Ann Coulter arrives at a dinner to celebrate Time 100, Monday, May 8, 2006 in New York. The group of outspoken 9/11 widows who pushed for the commission to investigate the attacks are "self-obsessed" and act "as if the terrorist attacks happened only to them," the conservative author charges in her new book. (AP Photo/Jason DeCrow)
AP Photo/Jason DeCrow
Conservative columnist Ann Coulter has refused to cooperate in an investigation about whether she voted in the wrong precinct, so the case will likely be turned over to state prosecutors, Palm Beach County's elections chief said Wednesday.

Elections Supervisor Arthur Anderson said his office has been looking into the matter for nearly nine months, and he would turn over the case to the state attorney's office by Friday.

Coulter's attorney did not immediately return a telephone message Wednesday and her telephone number in Palm Beach is unpublished. A message left for Tara Gilbride, a publicist for Coulter's publisher, The Crown Publishing Group, owned by Random House Inc., was also not immediately returned.
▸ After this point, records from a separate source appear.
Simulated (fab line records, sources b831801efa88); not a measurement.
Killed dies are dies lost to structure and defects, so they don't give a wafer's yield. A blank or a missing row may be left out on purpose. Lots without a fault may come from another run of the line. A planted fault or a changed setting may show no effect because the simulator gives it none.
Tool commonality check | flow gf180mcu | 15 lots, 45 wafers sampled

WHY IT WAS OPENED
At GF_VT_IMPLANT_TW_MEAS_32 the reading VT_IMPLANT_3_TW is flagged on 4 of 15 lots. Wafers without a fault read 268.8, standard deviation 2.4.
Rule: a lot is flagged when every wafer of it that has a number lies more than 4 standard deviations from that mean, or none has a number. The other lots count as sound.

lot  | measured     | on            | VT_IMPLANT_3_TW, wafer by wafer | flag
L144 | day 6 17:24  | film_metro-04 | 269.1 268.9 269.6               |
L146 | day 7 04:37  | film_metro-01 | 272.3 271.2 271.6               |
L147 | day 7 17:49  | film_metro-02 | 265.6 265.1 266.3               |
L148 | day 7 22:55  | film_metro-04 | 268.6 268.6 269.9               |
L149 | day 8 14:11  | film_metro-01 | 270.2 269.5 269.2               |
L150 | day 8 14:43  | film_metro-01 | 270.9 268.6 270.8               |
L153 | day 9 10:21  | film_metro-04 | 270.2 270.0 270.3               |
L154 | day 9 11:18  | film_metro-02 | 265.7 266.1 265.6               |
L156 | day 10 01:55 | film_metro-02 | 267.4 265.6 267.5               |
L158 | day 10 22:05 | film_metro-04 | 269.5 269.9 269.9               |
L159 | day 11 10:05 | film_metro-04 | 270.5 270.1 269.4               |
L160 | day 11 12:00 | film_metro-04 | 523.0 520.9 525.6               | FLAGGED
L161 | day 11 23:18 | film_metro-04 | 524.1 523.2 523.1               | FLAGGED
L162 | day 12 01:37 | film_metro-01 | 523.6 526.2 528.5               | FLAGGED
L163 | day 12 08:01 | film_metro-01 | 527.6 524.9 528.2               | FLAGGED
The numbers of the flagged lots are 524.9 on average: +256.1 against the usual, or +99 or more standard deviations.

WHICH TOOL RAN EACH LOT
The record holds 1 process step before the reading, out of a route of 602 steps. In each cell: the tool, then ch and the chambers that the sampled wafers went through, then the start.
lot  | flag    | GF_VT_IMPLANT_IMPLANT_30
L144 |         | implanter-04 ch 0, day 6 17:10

Anderson's office received a complaint in February that Coulter allegedly voted in the wrong precinct during a Feb. 7 Palm Beach town council election. Since then, Anderson said he has made repeated attempts to resolve the matter with Coulter and her attorney but has been rebuffed.

Anderson, a Democrat, said an initial letter was sent to Coulter on March 27 requesting that she clarify her address for the voting records "or face the possibility of her voter registration being rescinded."

Three more letters were sent to Coulter and her attorney over the next several months, but she has yet to respond with the information requested, Anderson said.

In July, Anderson said, he received a letter from Coulter's attorney, Marcos Daniel Jimenez D'Clouet. The letter said the attorney would only discuss the matter in person or by telephone because he complained Anderson had given details to the media. Anderson said the matter had to be discussed in writing.

Knowingly voting in a wrong precinct is a third-degree felony punishable by up to five years in prison, said Mike Edmondson, a spokesman for the state attorney's office in West Palm Beach.

Edmondson said his office generally reviews such cases, then turns them over to local authorities for a full investigation that could result in an arrest if intent is proven.